But lots of people have valid criticisms of these books. Others simply didn’t vibe with the book on a given day and maybe never will- they don’t owe me or anyone else a reason. And I may not agree with them, but I do like it when I can completely understand why some people don’t like these books. For example, I think “Middlemarch” is one of the greatest novels I’ve ever read but for other people, it’s just not for them! They simply enjoy a very different kind of book, or they were disappointed that it wasn’t all it was cracked up to be, or they couldn’t understand the characters, or it just wasn’t the right time for that book to come into their lives, or it was just too damn long for them.

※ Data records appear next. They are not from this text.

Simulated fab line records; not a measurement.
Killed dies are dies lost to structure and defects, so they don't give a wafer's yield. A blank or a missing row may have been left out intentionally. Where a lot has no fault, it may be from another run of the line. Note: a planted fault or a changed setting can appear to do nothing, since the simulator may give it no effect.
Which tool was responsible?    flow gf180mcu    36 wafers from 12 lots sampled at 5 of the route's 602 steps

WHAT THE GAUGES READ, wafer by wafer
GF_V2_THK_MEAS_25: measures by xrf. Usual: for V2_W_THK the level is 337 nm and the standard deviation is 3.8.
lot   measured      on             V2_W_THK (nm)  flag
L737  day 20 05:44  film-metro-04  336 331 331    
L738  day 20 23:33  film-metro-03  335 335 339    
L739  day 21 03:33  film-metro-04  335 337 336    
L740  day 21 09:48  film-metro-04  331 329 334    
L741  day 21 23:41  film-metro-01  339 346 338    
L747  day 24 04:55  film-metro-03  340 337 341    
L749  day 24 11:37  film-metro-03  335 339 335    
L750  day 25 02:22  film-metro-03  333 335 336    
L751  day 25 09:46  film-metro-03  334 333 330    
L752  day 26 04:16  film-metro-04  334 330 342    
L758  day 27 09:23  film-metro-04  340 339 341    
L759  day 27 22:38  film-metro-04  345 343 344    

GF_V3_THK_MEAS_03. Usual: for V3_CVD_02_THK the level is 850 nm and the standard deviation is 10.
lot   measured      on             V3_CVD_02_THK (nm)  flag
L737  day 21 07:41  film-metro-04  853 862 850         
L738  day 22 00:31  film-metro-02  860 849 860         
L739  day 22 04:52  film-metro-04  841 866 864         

And firstly I find that comforting because it shows that we’re all different souls. We all have different tastes and experiences, and that means that our favourite books actually MEAN something to us, rather than just being a Generic Important Book That Everyone Likes. And often the reasons why one book is my favourite, are very different to the reasons that they are someone else’s favourite- the best books are multi-faceted after all. It’s a wonderful testament to the diversity of human experience and creativity (because in my opinion, there’s a great deal of the reader’s own imaginative ability goes into engaging with a book). So all that is required is for people to be open-minded and assume that when someone says they love a book, they have their own reasons, and these might not even be the reasons you think. 
And secondly of course, is that if even the books that I think are the best thing to exist, a physical symbol of worldly greatness, aspiration embodied, don’t appeal to everyone- then the things I create in turn don’t need to either. If even the greatest authors have harsh critics who will simply NEVER like their work, why are we all worrying so much about the merest hint of rejection, in life as much as in art?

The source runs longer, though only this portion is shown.